Michigan bills: make budget spending more transparent



(The Center Square) – After a record $82 billion budget that nearly depleted a $9 billion surplus, two bills aim to make Michigan’s budgeting process more transparent.

Reps. Tom Kuhn, R-Troy and Donni Steele, R-Orion Township, introduced House Bills 5296 and 5297 that aim to require that lawmakers can’t change existing laws through an appropriations bill.

Under bill language, lawmakers also would be guaranteed access to any general appropriation bill at least 168 hours, or one week in advance during a regular session and 72 hours in advance during a special session.

Often, billions of taxpayer dollars are allocated behind closed doors that get voted on by lawmakers who haven’t read the entire bill. For example, the nonpartisan Citizens Research Council of Michigan found that Michigan lawmakers stuffed $881 million – 65% of the $1.3 billion of 2024 budget earmarks –into the final bill with just hours before the deadline.

“The days of lawmakers getting billions of dollars of budget bills thrust onto our desks with mere minutes to review should be over,” Steele said in a statement. “Our plan takes a good look into the way we do business and how we can make the appropriations process more transparent and accountable through advanced notice and documentation. We can do better with taxpayer dollars.”

The bills seek to require that conference committee negotiations, where members of the House and Senate bring forward their chamber’s budget plan, are limited to the differences between bills. The plan attempts to require that budget items already agreed upon by both sides couldn’t be altered during these meetings.

Under the bills, those conference committees would be banned from adding new items that weren’t in either chamber’s final version of the appropriations bill, preventing last minute trading for votes with taxpayer funds.

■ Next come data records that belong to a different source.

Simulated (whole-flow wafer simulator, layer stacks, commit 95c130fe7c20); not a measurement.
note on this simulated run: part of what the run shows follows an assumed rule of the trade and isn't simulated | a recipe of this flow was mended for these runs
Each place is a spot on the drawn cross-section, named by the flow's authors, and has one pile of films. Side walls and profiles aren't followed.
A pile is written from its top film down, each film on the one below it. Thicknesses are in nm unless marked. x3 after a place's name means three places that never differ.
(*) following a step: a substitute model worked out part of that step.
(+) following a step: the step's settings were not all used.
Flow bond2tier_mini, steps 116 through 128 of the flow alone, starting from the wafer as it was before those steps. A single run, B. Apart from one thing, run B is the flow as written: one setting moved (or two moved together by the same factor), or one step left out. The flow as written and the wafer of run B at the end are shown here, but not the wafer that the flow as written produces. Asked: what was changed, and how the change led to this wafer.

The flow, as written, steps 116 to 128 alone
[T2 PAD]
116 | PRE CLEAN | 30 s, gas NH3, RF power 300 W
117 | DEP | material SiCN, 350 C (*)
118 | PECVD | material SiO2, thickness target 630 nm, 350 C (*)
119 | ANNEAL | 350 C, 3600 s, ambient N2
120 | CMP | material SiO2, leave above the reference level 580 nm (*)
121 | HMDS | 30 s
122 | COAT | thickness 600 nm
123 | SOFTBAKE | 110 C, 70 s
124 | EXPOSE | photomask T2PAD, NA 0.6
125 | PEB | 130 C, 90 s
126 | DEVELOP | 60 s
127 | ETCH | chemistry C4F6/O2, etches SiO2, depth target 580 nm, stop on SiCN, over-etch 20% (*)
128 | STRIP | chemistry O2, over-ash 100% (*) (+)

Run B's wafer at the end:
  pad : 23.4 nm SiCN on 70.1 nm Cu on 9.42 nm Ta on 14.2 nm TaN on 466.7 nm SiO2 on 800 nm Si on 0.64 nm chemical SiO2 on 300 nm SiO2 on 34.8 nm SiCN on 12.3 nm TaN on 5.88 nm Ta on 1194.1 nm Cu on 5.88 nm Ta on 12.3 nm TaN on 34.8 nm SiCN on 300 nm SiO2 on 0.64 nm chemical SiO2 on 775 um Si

The bill says Senate and House appropriations committees would have to report general appropriations bills for the upcoming fiscal year within 90 days of the start of the legislative session, starting the budget process sooner.

“The way legislators currently do business is broken,” Kuhn said in a statement. “Each legislator should be given ample time to become deeply familiar with budget bills before voting. By setting specific rules, our bills will hold legislators accountable for their actions. We are creating clear rules and timelines to overhaul and improve the efficiency of the budgeting process.”